The court of appeals affirmed the district court. In making its determination, the court of appeals held first that the MTA is applicable to Torrens property, and second, the MTA extinguished the signage easement because the recital of the easement on the certificates of title did not satisfy the explicit MTA notice requirements. In making its determination, the court stated that the party invoking the MTA must have a claim of title based upon a source of title, which source has then been of record at least 40 years and [t]he party against whom the MTA is invoked must have an interest founded on an instrument executed more than 40 years before an action to enforce that interest is commenced. Hersh Properties, LLC v. McDonald's Corp., 573 N.W.2d 386, 391 (Minn. App. 1998) (citations omitted).
The court of appeals went on to hold that McDonald's source of title was the 1950 conveyance that created the signage easement. The court then distinguished between a claim of title and a source of title. The court reasoned that the age of the claim of title for the party invoking the MTA is immaterial so long as that claim is based on a source of title more than 40 years old. Id. (emphasis in original). The court stated that McDonald's acquired its claim of title in 1984 when it purchased the McDonald's parcel, the source of title to which was the 1950 conveyance that has been of record for more than 40 years. Id. The court went on to conclude that McDonald's was able to invoke the MTA as a defense against the Hersh easement because McDonald's had an adequate source of title. Id.
In Hersh's present appeal, it is undisputed that following the grant of the signage easement by the Robinsons in the 1950 warranty deed, no owner in the chain of title to the Hersh Parcel filed a sworn notice with the county recorder or registrar of titles as required by the MTA. Further, there is no evidence that Hersh or its predecessors in title have ever used the easement. Nevertheless, Hersh asserts that the easement is still valid. Hersh argues that the MTA does not apply to bar its right to enforce the easement because McDonald's does not have the requisite source of title to invoke the MTA. Hersh challenges the court of appeals' interpretation and application of claim of title and source of title as they co-exist in Minn. Stat. § 541.023, subd. 1 (1998).
The facts of this case present an important question, considered for the first time by this court. We must determine whether an owner of Torrens property, whose certificate of title is less than 40 years old, may invoke the MTA to extinguish a signage easement that is expressly recited as an encumbrance on such owner's certificate of title. The issue presented requires interpretation of the Minnesota Torrens Act (Torrens Act), Minn. Stat. §§ 508.01-.84 (1998), and the MTA, Minn. Stat. § 541.023, subds. 1-7 (1998).

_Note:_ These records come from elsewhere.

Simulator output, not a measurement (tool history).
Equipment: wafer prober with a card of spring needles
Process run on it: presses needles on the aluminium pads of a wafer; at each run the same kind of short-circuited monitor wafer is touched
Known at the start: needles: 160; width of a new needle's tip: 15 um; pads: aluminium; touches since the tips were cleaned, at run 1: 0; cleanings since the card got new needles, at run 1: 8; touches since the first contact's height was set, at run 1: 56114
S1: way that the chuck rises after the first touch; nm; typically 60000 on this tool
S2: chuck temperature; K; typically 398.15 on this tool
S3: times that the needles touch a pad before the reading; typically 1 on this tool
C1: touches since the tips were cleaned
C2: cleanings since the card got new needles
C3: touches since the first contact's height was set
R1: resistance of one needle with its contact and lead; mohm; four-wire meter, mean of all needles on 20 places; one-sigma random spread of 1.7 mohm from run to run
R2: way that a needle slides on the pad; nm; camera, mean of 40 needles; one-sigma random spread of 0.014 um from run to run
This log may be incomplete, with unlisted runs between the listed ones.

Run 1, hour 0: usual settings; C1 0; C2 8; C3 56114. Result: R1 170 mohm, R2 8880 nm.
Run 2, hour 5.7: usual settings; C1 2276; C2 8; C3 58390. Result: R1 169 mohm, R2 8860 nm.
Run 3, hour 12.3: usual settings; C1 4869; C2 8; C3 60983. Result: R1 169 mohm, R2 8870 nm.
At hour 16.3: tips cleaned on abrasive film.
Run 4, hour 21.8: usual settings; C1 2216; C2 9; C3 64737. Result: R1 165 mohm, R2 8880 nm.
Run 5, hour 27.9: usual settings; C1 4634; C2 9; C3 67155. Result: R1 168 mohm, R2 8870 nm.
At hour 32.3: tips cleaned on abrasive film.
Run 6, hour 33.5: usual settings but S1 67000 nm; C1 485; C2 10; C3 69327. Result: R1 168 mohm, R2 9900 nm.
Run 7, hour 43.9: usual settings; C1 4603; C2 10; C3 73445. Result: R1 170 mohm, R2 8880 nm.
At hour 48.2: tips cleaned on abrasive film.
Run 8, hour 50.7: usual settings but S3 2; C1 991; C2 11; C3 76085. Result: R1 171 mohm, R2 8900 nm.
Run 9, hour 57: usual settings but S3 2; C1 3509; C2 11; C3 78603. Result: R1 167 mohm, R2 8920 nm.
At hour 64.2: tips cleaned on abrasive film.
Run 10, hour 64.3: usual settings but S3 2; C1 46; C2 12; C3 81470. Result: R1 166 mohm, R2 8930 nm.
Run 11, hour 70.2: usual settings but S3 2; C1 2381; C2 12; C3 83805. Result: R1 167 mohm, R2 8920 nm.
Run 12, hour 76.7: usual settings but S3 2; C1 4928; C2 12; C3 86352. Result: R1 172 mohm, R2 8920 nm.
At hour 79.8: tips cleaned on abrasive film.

Statutory construction presents a legal question, which this court reviews de novo. Hibbing Educ. Assoc. v. Public Employment Relations Bd., 369 N.W.2d 527, 529 (Minn. 1985). To properly address the issue raised in this appeal, we must answer the following questions: (1) whether the MTA is applicable to property that has been registered pursuant to the Minnesota Torrens Act; and if the answer to the first question is in the affirmative, then (2) whether a certificate of title constitutes a source of title under the MTA. We acknowledge that these questions cannot properly be answered without an understanding of the history and purpose of the Torrens Act and the MTA and, for this reason, we will discuss both.
Our system of real property conveyance is predicated upon the assumption that a purchaser of real property can determine whether a seller has marketable title by examining written evidence of the property's chain of title. Paul E. Basye, Trends and Progress The Marketable Title Acts, 47 Iowa L. Rev. 261, 261 (1962). Accordingly, to determine the status of title, prospective purchasers of real property must examine the recorded evidence of transfers and encumbrances. With the passage of time and the inevitable lengthening of chains of title, this process understandably becomes more cumbersome and uncertain. Every time title to real property changes hands, the number of documents in a chain of title increases and the encumbrances that may constitute a defect in title increase in direct proportion. Id. at 264. Thus, many title examiners feel compelled to raise any and all possible defects, even those that may be considered de minimus, when ascertaining whether title is marketable. See id. at 265. As a result, examination of titles becomes less efficient and the status of title becomes less certain.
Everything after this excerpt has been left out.